Tag Archives: Louisiana

Poverty Point National Monument

Overview

Mound builders historically settled near major rivers, especially the Ohio and Mississippi, because the floodplains provided fertile soil for farming.  However, Poverty Point was settled 3,700 years ago by hunter-gatherers so efficient they did not need agriculture to provide leisure time.  They built a city with a population estimated at 1,500 along Bayou Macon in northeast Louisiana. 

Highlights

72-foot tall Mound A, film, tram tour

Must-Do Activity

A guided tram ride with a State Park ranger is included in your admission fee, which in addition to the film shown in the State Park visitor center is the best way to learn about this site.  The tram tour does not stop to allow visitors to climb Mound A, so you will have to return in your own vehicle.

Best Trail

A stairway leads to the top of Mound A, the most impressive mound at 72-feet tall in the shape of a bird with a 70-foot wide base.  It required approximately 15-million basketloads of soil to complete.  They had no wheelbarrows or domesticated animals for assistance, so each basket was carried by hand to form the largest manmade structure in North America at the time.  No wonder this site was chosen in 2014 as a UNESCO World Heritage Site.

Instagram-worthy Photo

The inhabitants constructed other mounds and built their houses atop concentric rings in a semi-circle D-shape facing towards Bayou Macon.  This pattern is best seen from atop Mound A.

Peak Season

The tram tour operates March through October.

Hours

https://www.nps.gov/popo/planyourvisit/hours.htm

Fees

$4 per adult or America The Beautiful pass

Road Conditions

All roads paved

Camping

There are private campgrounds nearby or 40 miles away is Chemin-A-Haut State Park.

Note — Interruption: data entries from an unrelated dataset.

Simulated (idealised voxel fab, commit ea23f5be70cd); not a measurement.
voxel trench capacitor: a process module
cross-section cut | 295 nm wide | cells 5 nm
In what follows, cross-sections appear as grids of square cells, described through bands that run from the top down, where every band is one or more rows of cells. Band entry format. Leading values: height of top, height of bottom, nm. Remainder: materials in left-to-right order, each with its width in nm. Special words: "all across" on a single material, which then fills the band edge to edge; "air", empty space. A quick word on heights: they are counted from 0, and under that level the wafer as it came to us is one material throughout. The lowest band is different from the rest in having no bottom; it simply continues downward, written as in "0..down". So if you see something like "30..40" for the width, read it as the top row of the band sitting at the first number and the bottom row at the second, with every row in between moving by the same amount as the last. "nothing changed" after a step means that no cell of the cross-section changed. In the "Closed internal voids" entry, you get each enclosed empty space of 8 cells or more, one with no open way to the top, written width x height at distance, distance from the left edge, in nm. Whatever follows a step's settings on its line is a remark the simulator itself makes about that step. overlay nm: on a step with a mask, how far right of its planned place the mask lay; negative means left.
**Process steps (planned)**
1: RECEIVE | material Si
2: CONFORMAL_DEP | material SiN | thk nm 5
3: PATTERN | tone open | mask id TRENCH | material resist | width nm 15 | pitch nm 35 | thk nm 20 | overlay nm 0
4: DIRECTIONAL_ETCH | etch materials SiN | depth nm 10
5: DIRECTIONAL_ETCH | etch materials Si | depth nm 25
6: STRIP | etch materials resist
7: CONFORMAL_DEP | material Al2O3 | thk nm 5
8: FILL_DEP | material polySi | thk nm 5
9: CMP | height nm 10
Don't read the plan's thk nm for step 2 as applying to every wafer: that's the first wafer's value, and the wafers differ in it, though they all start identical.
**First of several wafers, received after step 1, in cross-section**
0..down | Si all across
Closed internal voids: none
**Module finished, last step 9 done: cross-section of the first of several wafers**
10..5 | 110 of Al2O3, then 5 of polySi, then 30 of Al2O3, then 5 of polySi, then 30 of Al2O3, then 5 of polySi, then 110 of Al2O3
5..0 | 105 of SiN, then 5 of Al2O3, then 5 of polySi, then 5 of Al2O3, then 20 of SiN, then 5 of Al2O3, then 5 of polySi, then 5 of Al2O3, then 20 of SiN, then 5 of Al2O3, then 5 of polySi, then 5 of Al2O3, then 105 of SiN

Explore More – Why will you not find any National Park Service logos at this National Monument?

Jean Lafitte National Historical Park and Preserve

Overview

Jean Lafitte was a New Orleans “privateer” (a.k.a. pirate) who assisted General Andrew Jackson in the fight with the British after the War of 1812 had officially ended.  In addition to three Acadian Cultural Centers spread throughout southwestern Louisiana and a small visitor center in New Orleans’ French Quarter, the NPS also offers trails and boat tours (fee) through the bayou.

Lafitte

Highlights

Barataria Preserve, Chalmette Battlefield, French Quarter, boat tours

Must-Do Activity

Every American needs to visit the French Quarter at least once in their life, but also make sure you visit the 24,000-acre Barataria Preserve to experience the bayous of Louisiana, whether you hike or take a boat.

Best Trail

South of downtown New Orleans off Highway 45 in the Barataria Preserve, keep your feet dry by hiking the boardwalks on the Bayou Coquille Trail.

Instagram-worthy Photo

Look up when hiking in the bayou to find huge spiders, like this golden silk orb-weaver.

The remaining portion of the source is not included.